Artificial Intelligence

Mapping Emotional Dynamics From Movie Scripts

Updated on December 9, 2022

Canadian researchers have used thousands of movie scripts to develop a machine learning framework that can track emotional arcs of speakers by interpreting the emotional temperature of their dialogue as it evolves over the course of the narrative.

The research, from Carleton University at Ottawa, is entitled Emotion Dynamics in Movie Dialogues and includes analysis of central characters in well-known movies such as The Shining and Casino. It's intended as a potential basis for machine learning analysis and mapping of real-world discourse in diverse channels such as social media threads and transcripts of psychology consultations.

The work proposes a framework of utterance emotion dynamics (UED) based on similar metrics from research in psychology, and is the first to model emotions from story dialogue on a per-character basis, rather than calculating average emotional temperature in aggregated dialogue across the breadth of a movie.

A word-map derived from Jack Nicholson's dialogue in The Shining (1980), color-mapped to valence against the character's resting emotional state. Source: https://arxiv.org/pdf/2103.01345.pdf

The components of UED include home base (a typical or ‘resting' emotional state); variability (the extent to which emotions are volatile and likely to change quickly); and rise/recovery rates (the ability of characters to regulate challenging emotions).

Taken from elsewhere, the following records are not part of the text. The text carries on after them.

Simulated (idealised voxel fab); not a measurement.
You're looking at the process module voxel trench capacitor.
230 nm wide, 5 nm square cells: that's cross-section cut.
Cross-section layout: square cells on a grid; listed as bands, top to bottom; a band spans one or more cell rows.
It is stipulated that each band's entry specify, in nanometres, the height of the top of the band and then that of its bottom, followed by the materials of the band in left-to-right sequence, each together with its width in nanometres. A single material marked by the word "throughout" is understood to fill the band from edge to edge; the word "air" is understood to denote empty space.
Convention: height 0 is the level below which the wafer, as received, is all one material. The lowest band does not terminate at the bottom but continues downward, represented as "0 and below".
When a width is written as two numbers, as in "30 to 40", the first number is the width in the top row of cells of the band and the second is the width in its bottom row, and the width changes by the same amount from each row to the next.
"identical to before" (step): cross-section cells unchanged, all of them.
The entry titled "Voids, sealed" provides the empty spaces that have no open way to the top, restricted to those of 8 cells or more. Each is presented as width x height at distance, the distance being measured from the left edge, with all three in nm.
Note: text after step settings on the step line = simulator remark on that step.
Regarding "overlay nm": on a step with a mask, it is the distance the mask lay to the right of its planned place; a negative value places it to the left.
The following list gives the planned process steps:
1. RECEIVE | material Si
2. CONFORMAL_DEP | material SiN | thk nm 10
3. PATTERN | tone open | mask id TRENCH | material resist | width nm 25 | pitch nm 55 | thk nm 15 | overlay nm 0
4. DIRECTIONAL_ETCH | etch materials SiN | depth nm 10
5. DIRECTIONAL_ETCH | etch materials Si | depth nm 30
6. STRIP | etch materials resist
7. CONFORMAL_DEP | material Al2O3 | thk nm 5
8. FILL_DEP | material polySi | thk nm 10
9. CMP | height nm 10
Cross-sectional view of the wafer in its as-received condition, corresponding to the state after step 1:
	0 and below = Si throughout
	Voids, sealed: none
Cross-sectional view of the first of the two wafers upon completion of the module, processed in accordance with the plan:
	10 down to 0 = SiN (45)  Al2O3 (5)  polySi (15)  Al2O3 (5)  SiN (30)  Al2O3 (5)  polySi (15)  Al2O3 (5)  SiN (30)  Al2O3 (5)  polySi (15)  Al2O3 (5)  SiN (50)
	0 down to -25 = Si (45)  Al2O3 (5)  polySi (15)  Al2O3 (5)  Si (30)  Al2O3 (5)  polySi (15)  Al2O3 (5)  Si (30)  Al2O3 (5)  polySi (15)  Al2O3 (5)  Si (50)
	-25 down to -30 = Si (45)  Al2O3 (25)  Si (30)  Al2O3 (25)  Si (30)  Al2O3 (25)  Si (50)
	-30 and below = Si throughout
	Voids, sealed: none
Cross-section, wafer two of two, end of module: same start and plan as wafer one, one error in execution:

In this abstract example, the character represented by the black line has a far lower recovery rate from a disturbed or discordant event-driven emotional state than a corresponding character.

In this abstract example from the paper, the character represented by the black line has a far lower recovery rate from a disturbed or discordant event-driven emotional state than a corresponding character.

The work is engineered to help answer some challenging issues in literary theory, including: the extent to which characters verbalize their emotions directly over a narrative; the extent to which a plot can be inferred directly from dialogue; the identification of a point in a narrative where the central characters are most at odds with each other; and the difference between the characters' ability to negotiate difficult emotions, and their consequences.

In analyzing dialogue from the two central characters of The Shining, line-color indicates narrative time, deepening to red as the narrative draws to a close. Black dotted lines indicate major and minor axes of an ellipse encapsulating main characters 95% of the duration (not shown in the graph, for clarity).

Following The Scripts

The data was generated from 1,123 openly available movie scripts from the Internet Movie Script Database (IMSDB). Only characters with a minimum of 50 inter-character exchanges per movie were considered, which left 2,687 character study subjects from a total of 54, 518 characters contained in the corpus of script material.

The text was processed with the NLTK WordNet Lemmatizer, producing 5,673,201 natural language processing (NLP) word tokens, with each character left with around 1,376 tokens per movie.

The researchers note that the evaluation of words in this fashion only takes into context the explicit emotional value of word, rather than its relationship to surrounding words (either from the same character or from another character in the scene). However the researchers argue that most words have a dominant primary sense, and that the aggregate word capture compensates for this lack of context.

Emotional Variability

In developing a reduced 0>100 graph representing the emotional variability of characters across the extracted movie scripts, the paper notes Sharon Stone's character from Casino (1995), though Jill Ritchie's character from Little Athens (2005) tops the league of volatility, with Devin Brochu's character in Hesher (2010) in second place.

Perhaps predictably, Brent Spiner's android creation Cmdr. Data from the Star Trek movie franchise displays the least emotional variability among the characters studied, though only narrowly beating human crew-mate Riker (Jonathan Frakes' character in the series).

The paper confirms our instinctive understanding that emotions are likely to peak and resolve in some way (negatively or positively) in the final 10-15% of the narrative, where developed conflict must in some way be addressed. The research found that negative utterances by characters in a movie increase by 2% over its duration, rising to 91% at the climax of the narrative, while positive words also decrease, though less markedly, over the same time frame.

Other Factors

The researchers intend to develop the work in order to apply it to a range of domains, including public policy, public health and social sciences. They note that the findings of the work should not be considered a complete matrix for emotional state evaluation, and provide a 7-point ethical guidelines template that should be considered in utilizing these techniques.

As noted by recent research from the Swedish Media council, there are many non-textual factors that should be taken into consideration when attempting to gauge the emotional temperature of a narrative, since context, music, visual cues and unspoken temporal factors (such as silence) contribute greatly to the meaning of discourse.

Context is particularly important: one would, for example, learn very little about the emotional state of Keir Dullea's stranded astronaut in Stanley Kubrick's 2001: A Space Odyssey (1968) by studying the script, since that character has been extensively trained to retain a problem-solving mindset in highly stressful circumstances. Additionally, many emotionally discursive movies make sparse use of dialogue.